But a great deal depends on planned valve overlap.
That might end up as 8psi boost, with 4psi total exhaust back pressure in your typical big diesel two stoke truck.

A reasonable starting point might be a blower design pressure ratio of around 1.5 for this type of project.

Turbine back pressure is going to rob you of some of that, but it might be a reasonable starting point.
 
M90 from a early 90's Ford Thunderbird SC (super coupe) is the smallest M90 you can get. 4 bolt outlet flange, bolt on inlet flange (unlike the cast inlet on most other M90's that are much longer). Most custom M90 projects I've seen tend to use this blower.

M62 from series 1 3800 (bonneville, other GM's, 91-95) might be getting harder to find. Same size or slightly larger outlat than the T-bird M90, longer case due to the cast inlet.

Mercedes or Toyota M45

Methanol injection before the blower will increase VE and raise boost 1-2 psi, but also increases friction and parasitic losses. It's a fine line, I've done this on a GTP (3800 series II, L67). Very temperamental, it eliminated the detonation but wasn't much faster. Ran into belt slip issues when I shouldn't have.
 
Smallest Eaton (M24) is 24 CI/rev, or around 393cc. This would give you 10000 l/min at 25krpm. Next up M45 would need 14krpm. If your blower P1 is higer than 1BAR then you need rpms for same mass flow.

The M24 are the blowers fitted to the VW twincharger these days, if you can source one 2nd hand they are very expensive. If you are lucky you got one years ago from development of a certain Ethanol fuelled 1000cc RoCam engined Brazilian Ford ECOsport. You can still get them very cheap if you look from that source.

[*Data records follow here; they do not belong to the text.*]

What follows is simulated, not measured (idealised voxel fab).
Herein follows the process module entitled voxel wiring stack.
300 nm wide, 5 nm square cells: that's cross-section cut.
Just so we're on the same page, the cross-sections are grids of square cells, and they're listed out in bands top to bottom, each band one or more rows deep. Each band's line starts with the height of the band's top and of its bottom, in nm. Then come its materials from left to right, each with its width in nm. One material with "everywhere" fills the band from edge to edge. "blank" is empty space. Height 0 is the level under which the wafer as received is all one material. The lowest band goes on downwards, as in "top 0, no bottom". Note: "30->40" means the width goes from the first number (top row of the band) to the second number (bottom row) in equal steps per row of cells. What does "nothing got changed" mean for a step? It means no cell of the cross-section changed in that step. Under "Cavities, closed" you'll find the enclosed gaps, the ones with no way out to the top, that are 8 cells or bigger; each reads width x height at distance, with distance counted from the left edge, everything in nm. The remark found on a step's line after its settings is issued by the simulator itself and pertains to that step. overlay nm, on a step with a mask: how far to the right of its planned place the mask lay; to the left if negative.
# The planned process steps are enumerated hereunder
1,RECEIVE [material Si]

The Eaton website shows they are good to very high RPM's - due to small size.

M45 are fitted to BMW's mini and were very cheap 5 years ago but now not so. Still cheapest option.

One other thing to conider is the anti-lag effect of having the throttle downstream of the SC. Off-throttle the airflow is maintained through the turbo compressor (or Rp accross it).. You will LOSE this if you HAVE to have the throttle before the blower, and stall the TC each time you shut the throttle, change gear, tip out.
 
Manual.

A Blow off valve fixes the turbo blowing against a closed throttle just like in almost every turbo only application out there.

Response with throttle before blower is not an issue if the blower is mounted directly to a compact manifold with small plenum. Only last week I drove a T bucket Hot Rod with a 351 CI Ford Cleveland V8 with a 6:71, open plenum manifold and open plenum adaptor for the twin 4 barrel carbys. It smoked the tyres before the pedal even hit the floor when you slammed the throttle.